Click here to read my review of opening night film NOT QUITE HOLLYWOOD
Click here to read LATAURO @ MIFF #1: THE SAGA BEGINS...
Click here to read LATAURO @ MIFF #2: IT AIN'T ALL WINE AND ROSES
Click here to read LATAURO @ MIFF #3: EVERYONE'S A CRITIC? REALLY?
Click here to read LATAURO @ MIFF #4: THE LESSER UNION
Click here to read LATAURO @ MIFF #5: THE ROAD WARRIOR RETURNS
Click here to read LATAURO @ MIFF #6: THE CINEMATIC OLYMPICS

LATAURO @ MIFF 08 #7: ...THE SAGA CONCLUDES

The final Melbourne International Film Festival wrap-up! Below are the five films I saw on MIFF's last day, and a wrap-up of the best and worst of the festival.

DEREK

I didn't actually know anything about Derek Jarman, the English experimental artist who died from AIDS in the 1990s, so I had no real frame of reference to judge the film by; anything I needed to know about him would need to be contained within the doco. Written and narrated by Jarman's friend Tilda Swinton, this is a terrific and enlightening film about what it meant to be a gay artist in Thatcher's England. The film's real strength is that the majority of Jarman's story is told by Jarman himself, in archival interview footage. This very personal telling of the man's story (intercut with pieces by someone who knew him very well) made for a great watch, and my ignorance as to his work became irrelevant. A fascinating doco that's worth the time.

ASHES OF TIME REDUX

I haven't seen nearly as much as I should of Wong Kar Wai's films, but everything I've seen, I've loved. ASHES OF TIME REDUX was, therefore, an automatic must-see for me, despite the fact that I'd not seen the original. Unfortunately, my weekend was beginning to catch up with me, and the minimal sleep I'd had over the past two nights caused me to nod off during about half of this film. Not the fault of the film; I was just exhausted. What little I saw looked like a well-shot martial arts film that's laden with melodrama if I want to be kind, or soap operatics if I don't. I won't pass too much judgment due to my unavoidable napping, so I'll move quickly on...

I THINK WE'RE ALONE NOW

The tale of two fans obsessed with pop singer Tiffany sounded good on paper, and the two certainly deliver. Both of these guys are convinced that they're destined to be with Tiffany, and it's fascinating to watch their obsessions manifest. One has Asperger's Syndrome, and the other was born an hermaphrodite, and has clearly suffered from some serious gender identity problems. It's impossible not to feel a lot of sympathy for these guys, but the film doesn't really emphasise this. Far too often, it feels like the filmmakers are making fun of these two, inviting us to laugh at them by lingering on a shot for too long, or adding some heavy-handed juxtaposition. That's not to say there isn't a great deal of amusement to be gained from the situation of these guys, but the way we're invited to laugh at them feels mean-spirited, and made everyone I saw the film with leave with a pretty nasty feeling. There are also a couple of instances where it's obvious the filmmakers have directly interfered; these two guys get in contact with one another with no explanation of how they came to meet, and the whole exercise is obviously orchestrated to give the doco a decent ending. It's an amazing tale, but that amazement comes from the subjects themselves; their stories should probably have been told with a little more restraint.
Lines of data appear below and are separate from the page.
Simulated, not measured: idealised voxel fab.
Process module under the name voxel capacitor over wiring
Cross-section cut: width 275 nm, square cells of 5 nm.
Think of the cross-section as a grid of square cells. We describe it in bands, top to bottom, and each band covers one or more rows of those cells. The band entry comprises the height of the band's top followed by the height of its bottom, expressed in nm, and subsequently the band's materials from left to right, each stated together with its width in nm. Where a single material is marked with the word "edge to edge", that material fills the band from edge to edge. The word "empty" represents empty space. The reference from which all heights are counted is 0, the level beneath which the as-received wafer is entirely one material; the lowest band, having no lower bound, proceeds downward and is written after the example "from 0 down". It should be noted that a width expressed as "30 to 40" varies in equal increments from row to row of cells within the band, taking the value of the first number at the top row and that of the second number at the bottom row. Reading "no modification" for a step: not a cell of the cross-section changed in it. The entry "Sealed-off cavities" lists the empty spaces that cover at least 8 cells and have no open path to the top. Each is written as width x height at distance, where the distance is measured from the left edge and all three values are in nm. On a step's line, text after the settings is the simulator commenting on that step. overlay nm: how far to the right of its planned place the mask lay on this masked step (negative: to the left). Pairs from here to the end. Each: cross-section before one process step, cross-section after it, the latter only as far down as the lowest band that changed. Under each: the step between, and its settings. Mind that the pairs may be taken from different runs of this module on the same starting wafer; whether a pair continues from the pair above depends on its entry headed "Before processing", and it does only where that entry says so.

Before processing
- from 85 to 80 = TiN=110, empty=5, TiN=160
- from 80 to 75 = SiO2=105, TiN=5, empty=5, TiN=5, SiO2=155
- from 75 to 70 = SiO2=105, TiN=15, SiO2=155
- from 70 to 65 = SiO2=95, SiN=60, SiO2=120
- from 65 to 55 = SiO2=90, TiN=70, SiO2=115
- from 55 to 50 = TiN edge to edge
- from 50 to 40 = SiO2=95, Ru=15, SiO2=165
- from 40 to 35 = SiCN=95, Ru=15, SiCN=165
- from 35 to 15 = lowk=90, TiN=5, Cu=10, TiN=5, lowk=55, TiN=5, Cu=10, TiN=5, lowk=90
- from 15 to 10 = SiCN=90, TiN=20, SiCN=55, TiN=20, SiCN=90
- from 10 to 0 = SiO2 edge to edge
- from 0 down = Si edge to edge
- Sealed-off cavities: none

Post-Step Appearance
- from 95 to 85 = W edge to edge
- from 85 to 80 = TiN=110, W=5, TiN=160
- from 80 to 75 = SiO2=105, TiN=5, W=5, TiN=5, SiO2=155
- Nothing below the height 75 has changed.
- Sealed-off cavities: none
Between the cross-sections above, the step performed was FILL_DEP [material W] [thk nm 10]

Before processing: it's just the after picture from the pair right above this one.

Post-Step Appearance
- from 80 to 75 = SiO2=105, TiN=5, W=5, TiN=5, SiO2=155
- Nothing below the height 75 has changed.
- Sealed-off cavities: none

DEAD ON: THE LIFE AND CINEMA OF GEORGE A ROMERO

I was joking to my friends that after writing an evisceration of the Greater Union venue in an earlier MIFF column, events had been contrived so that every one of my films save for DEAD ON would be played in Greater Union. We approached the Capitol and discovered that DEAD ON had been moved to Greater Union. Sigh. Back we went in the cold that was bitey even for Melbourne, and made our ways into the cinema. The film was marred by projection problems (not the fault of the projectionist himself, a friend of mine, who was hamstrung by circumstance and equipment), and a ridiculously noisy crowd. The film itself, with missing titles and temp narration, did not seem like it was in a proper finished state to be played at MIFF. A few weeks earlier, I'd watched an earlier cut of the film on DVD to prepare for an interview with its director, Rusty Nails, and I have to say, the earlier cut was superior. Both are obviously a work-in-progress, and as such, it feels a bit inappropriate to review something that clearly isn't finished. There is a great Romero doco in there, but this wasn't it. Hopefully, in the future, I'll get a chance to review the final version.

[rec]

In previous years of MIFF, the closing night film has been a big affair, but it's been complemented by surprise sessions. Me, I always preferred the surprise sessions. Two years ago I was blown off my feet by Fabian Bielinsky's beautifully understated EL AURA; last year I got to see Ingmar Bergman's amazing THE SILENCE. I was a bit disappointed that this year didn't have the same surprise fringe shows, so I booked in for [rec], the Spanish thriller that's just been remade for US consumption as QUARANTINE. My friends and I took a row of seats, discovered one of the seats was faulty, and moved back a row. I then discovered that my seat was essentially broken, and spent the whole film on the edge of my seat, both for thrilled and practical reasons. (I would say that one in every ten chairs at the Greater Union is busted, and that's a conservative estimate; I know I keep going on about it, but seriously, what a shoddy venue for what's supposed to be a top-notch film festival.) [rec] owes an awful lot to THE BLAIR WITCH PROJECT, but that doesn't detract from it at all. It's an amazing thriller/horror, one that eschews the usual bad characterisation and stupid third act, to give us great characterisation and a brilliant third act (I know, amazing, huh?). As some of my friends pointed out afterwards, usually in these films, characters are lazily put in danger through acts of utter stupidity; in [rec], everyone acts the way they're supposed to, as they work their problems reasonably, despite being in a state of terror. Though I did begin to question why the cameraman continued to film instead of help during moments of mortal danger, this is but a minor, niggling issue. The film is brilliant, and a great note to end the festival on.

The wrap up...

And that's it. I only made it to thirty-seven films; a lot more than previous years, but still not as many as I would have liked (a friend of mine hit fifty-eight, and I am envious). I hope you've enjoyed the coverage. I made a conscious effort to not just review the films, but describe the experience of the festival. If it were just a matter of watching a lot of films, we could do that at home with our DVD player. MIFF is about seeing a bunch of films you would otherwise not see with a like-minded community of film lovers. The mad dashes from one venue to another is part of the fun; the frantic search for a good coffee between films (not a difficult thing to find Melbourne, happily); being bleary-eyed and exhausted after multiple consecutive films, and yet still feeling fresh and excited when a promising film begins. The final day of MIFF as chronicled above had me watching five films in a row, and I was still left feeling a bit sorry it was all over.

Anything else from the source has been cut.